As if that was not enough, an earthquake centred 70 kilometres from Kukes awoke Mr Moar in the night with a violent shake. According to television reports quake, which measured 5.4 on the Richter scale, caused damage to 1,000 homes.
Despite 70 odd boxes being pilfered by officials, the trust were still able to deliver over 1,730 boxes to needy families. A school received much-needed desks and chairs and teaching aids, while the orphanage got cots and bedding.
Although he has enjoyed his time with the trust, there are things Mr Moar will not miss about the regular Shetland Aid trips. As the lorries became increasingly run down, he admitted it was always a concern wondering if they would survive the long journey across the heart of Europe.
Dealing with high levels of administration at Albanian custom points was always a headache, as was the corruption.
However, he said he had gained a lot from working with other committee members on the charity.
“I’ve enjoyed the work. We were getting aid out to where we saw a need. There was a physical connection between the location and the distribution and we made many friends in Albania.

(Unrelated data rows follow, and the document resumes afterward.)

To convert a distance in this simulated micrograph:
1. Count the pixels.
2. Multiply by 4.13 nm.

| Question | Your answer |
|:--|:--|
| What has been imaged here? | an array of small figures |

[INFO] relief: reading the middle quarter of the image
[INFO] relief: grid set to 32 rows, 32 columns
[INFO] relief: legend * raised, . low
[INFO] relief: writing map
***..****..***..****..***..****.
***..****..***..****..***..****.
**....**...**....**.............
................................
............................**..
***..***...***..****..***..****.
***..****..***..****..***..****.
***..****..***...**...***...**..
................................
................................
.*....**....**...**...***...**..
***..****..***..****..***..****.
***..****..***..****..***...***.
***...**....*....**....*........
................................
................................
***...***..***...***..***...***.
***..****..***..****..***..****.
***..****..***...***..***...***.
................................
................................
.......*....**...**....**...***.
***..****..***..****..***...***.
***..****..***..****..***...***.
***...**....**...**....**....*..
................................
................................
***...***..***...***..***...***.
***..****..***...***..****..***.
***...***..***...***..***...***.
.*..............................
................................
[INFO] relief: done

“I won’t be severing my connection with Albania at all, but now I will go there in a holiday mode rather than as an aid provider.”
Mr Moar was at pains to point out that Shetland Aid Trust is continuing to operate without him. It currently has nine members on its committee, headed by chairwoman Una Laidlay. Anyone wishing to donate aid can still do so at the trust’s North Road store.
Conditions in Albania are improving and future direct trips are unlikely. But the trust says its connection with Blytheswood will continue, with trailers being sent down to Evanton for wider distribution as and when required.